Re: kvm guests crash when running "perf kvm top"

From: Jim Mattson

Date: Tue Mar 17 2026 - 12:02:25 EST


On Wed, Apr 9, 2025 at 10:05 AM Sean Christopherson <seanjc@xxxxxxxxxx> wrote:

> Long story short, masking PEBS_ENABLE with the guest's value (in addition to
> what perf allows) fixes the issue on my end. Assuming testing goes well, I'll
> post this as a proper patch.
>
> --
> diff --git a/arch/x86/events/intel/core.c b/arch/x86/events/intel/core.c
> index cdb19e3ba3aa..1d01fb43a337 100644
> --- a/arch/x86/events/intel/core.c
> +++ b/arch/x86/events/intel/core.c
> @@ -4336,7 +4336,7 @@ static struct perf_guest_switch_msr *intel_guest_get_msrs(int *nr, void *data)
> arr[pebs_enable] = (struct perf_guest_switch_msr){
> .msr = MSR_IA32_PEBS_ENABLE,
> .host = cpuc->pebs_enabled & ~cpuc->intel_ctrl_guest_mask,
> - .guest = pebs_mask & ~cpuc->intel_ctrl_host_mask,
> + .guest = pebs_mask & ~cpuc->intel_ctrl_host_mask & kvm_pmu->pebs_enable,
> };
>
> if (arr[pebs_enable].host) {

Because kvm_pmu->pebs_enable is optimistic, I think we also need to
swap these two modifications to guest PGC in the code below:

arr[global_ctrl].guest &= ~kvm_pmu->host_cross_mapped_mask;
/* Set hw GLOBAL_CTRL bits for PEBS counter when it runs for guest */
arr[global_ctrl].guest |= arr[pebs_enable].guest;


By the way, IA32_PEBS_ENABLE can be modified in NMI context by
handle_pmi_common(), so the host value returned from this function may
already be stale. We have seen cases where handle_pmi_common() clears
a bit in IA32_PEBS_ENABLE between here and the next VM-entry. VM-exit
restores the stale value with the bit set, and that bit persists
indefinitely. If the next perf event assigned to that PMC is not a
PEBS event, it magically becomes one. When an NMI arrives for PEBS
buffer overflow, perf refuses to claim it, because it doesn't think
any PEBS events are active. So, we get an "Uhhuh. NMI received for
unknown reason" message on the console. A flood of these is enough to
trigger the NMI watchdog and cause a panic.

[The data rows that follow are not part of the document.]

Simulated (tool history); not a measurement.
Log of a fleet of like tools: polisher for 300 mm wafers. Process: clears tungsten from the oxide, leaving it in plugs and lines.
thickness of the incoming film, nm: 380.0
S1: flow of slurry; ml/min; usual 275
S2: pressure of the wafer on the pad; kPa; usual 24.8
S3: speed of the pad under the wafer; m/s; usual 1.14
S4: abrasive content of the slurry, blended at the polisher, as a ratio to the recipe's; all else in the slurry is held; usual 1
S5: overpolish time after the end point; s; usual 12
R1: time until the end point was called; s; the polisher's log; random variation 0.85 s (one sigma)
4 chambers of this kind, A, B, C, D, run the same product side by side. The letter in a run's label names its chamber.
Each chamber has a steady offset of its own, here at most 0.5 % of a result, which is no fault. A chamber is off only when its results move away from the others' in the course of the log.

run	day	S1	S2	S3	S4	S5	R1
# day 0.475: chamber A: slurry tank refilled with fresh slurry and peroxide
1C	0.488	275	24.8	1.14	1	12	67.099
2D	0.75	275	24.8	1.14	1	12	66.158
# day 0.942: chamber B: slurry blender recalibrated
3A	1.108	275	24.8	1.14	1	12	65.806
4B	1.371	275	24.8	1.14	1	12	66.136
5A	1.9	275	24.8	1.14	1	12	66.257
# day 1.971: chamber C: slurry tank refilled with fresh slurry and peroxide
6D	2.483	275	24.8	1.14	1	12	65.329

I think we need a fixup after VM-exit to clear any IA32_PEBS_ENABLE
bits that were cleared by handle_pmi_common() between
intel_guest_get_msrs() and VM-entry, but I'm not sure what the best
API might be. Calling intel_guest_get_msrs() again seems too
heavyweight. Maybe KVM could ask perf nicely to just rewrite the MSR
with cpuc->pebs_enabled? Note that any erroneous IA32_PEBS_ENABLE bits
are dormant post VM-exit, since any PMCs throttled by
handle_pmi_common() will have their enable bits cleared in the
corresponding event selector.